THE first reminder was a notice on the back of the hotel door: “In the event of an earthquake...” The advice was simple: take cover, hold on till it’s over, and only leave the building if the fire alarm sounds.

In the preternaturally peaceful Christchurch, where the only noise is seagulls, it is hard to imagine the terror that gripped the city on 22 February, 2011. That day, a massive aftershock from an earthquake the previous September flattened the city centre, and much else besides, killing 185, and seriously injuring 6,600. It was New Zealand’s 9/11, and since then this douce, leafy, charming town has been altered beyond recognition.

Seven years on, and there are areas that still look like photos of London after the blitz: stone buildings buttressed in steel, ruins open to view, as if the walls had been sliced off by a giant can-opener, acres of empty land, where houses, churches and offices once stood, but now there is nothing but memories.
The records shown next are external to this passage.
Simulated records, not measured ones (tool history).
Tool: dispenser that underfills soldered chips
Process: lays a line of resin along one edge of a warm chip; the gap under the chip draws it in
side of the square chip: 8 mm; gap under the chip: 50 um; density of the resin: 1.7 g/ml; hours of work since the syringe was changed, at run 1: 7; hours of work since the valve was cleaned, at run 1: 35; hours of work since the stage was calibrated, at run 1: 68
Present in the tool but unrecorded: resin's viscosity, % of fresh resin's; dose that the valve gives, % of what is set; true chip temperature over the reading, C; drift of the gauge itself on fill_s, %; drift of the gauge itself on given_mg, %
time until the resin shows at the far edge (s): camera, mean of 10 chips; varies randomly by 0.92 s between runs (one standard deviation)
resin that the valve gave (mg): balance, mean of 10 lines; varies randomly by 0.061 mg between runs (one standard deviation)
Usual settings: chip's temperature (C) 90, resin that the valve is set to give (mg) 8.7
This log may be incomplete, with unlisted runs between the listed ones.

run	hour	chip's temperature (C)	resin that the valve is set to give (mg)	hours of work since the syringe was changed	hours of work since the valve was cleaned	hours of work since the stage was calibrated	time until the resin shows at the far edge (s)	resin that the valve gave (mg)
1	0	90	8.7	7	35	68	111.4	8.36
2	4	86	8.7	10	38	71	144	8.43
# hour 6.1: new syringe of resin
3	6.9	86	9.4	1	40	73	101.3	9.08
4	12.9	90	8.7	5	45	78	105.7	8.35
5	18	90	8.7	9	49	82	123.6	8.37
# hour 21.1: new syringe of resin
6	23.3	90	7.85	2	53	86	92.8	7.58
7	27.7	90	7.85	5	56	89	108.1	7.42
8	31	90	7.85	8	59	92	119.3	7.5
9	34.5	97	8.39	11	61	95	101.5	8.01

Christchurch, in Canterbury, New Zealand’s most English colonial outpost, had been “munted”, as they say in these parts – totally destroyed. Initial reconstruction work took place below ground, shoring up against flooding and slippage that followed the quake, since Christchurch is built on swampland. This crucial but slow and invisible restructuring added to the sense of dislocation that bedevils the city. With building work gathering momentum, sites are filled and the desolate city centre, which has lost more than half its working population, is occupied by construction workers from across the world. One commentator remarked that there was danger of the city becoming like a Wild West frontier town. As in the days of the gold rush, this army of men has been quickly followed by prostitutes. They were not in evidence when I was there, but the builders and architects and engineers were, almost every other cafe table occupied by men with floor plans, discussing projects and schedules. Like everyone else, they seemed to speak in whispers. So unpopulated you expect to see tumbleweed roll past, there is a deeply unsettling sense of fragility about this most welcoming and attractive of cities. A palpable sense of trauma hangs over it. This is not eased by the heated debate that rages over what sort of a city Christchurch should choose to become.

Ought it to replicate its colonial heyday, painstakingly replacing the original neo-gothic churches and Victorian civic buildings that would look at home in Brideshead Revisited? Or should it grasp this opportunity to leave the past in its rightful place, and instead embrace a forward-looking image, with architecture and layout more appropriate to a modern multicultural society living precariously on the rim of the Pacific Ring of Fire? I know which I would choose, but then it’s easy for onlookers to make judgments. Quite how I’d feel if my home town had been devastated, and its physical ties to the past reduced to rubble, I do not know.

The majority of Cantabrians, it would seem, prefer to keep the era of the first white settlers alive. Perhaps this is not surprising, given that Christchurch was founded on the idea of transporting old England to the other side of the world. Even today, New Zealanders’ love of Britain remains intense. They scorn those Australians who would oust the Royal Family – some are glued to the coverage of Harry and Meghan’s nuptials – and their newspapers and TV channels carry a disproportionate amount of UK news. Yet there is one English name they loathe, a man almost as reviled as the twerp who introduced rabbits to these islands.

Ted Heath is a national villain for his role in taking Britain into the European Community in 1973, thereby condemning New Zealand, which relied heavily on British trade, to a decade of economic decline. Before we joined the Common Market, and then the EU, New Zealand’s sheep, dairy and beef market was primarily focussed on its colonial homeland. One Dunedin-born resident told me that when he was a child, his family ate mutton, not lamb, and never enjoyed steaks. The country’s finest produce was kept for sending overseas.

You might think, then, that as Brexit approaches, New Zealanders would be enjoying our discomfiture. Now, surely, is their time to take revenge. As the UK tries to forge new deals and partnerships, the balance of power lies with those friends whom we selfishly shafted without a second thought. Why would they make things easy for us?

Yet, among those to whom I’ve spoken, there is remarkable sang froid, and no sense whatsoever that they bear a grudge. Indeed, good-humour seems to be a universal trait, on both the south and north islands. They don’t have a bad word for us, or none they’ll voice. Meanwhile, farmers in the UK must be contemplating the resurgence of New Zealand beef, lamb and wool in our shops with trepidation. Come Brexit, it could be that New Zealand will be shown to have played a long game, and won. For farmers on our side of the globe, the reverberations of their patience and unquestioning loyalty could be seismic.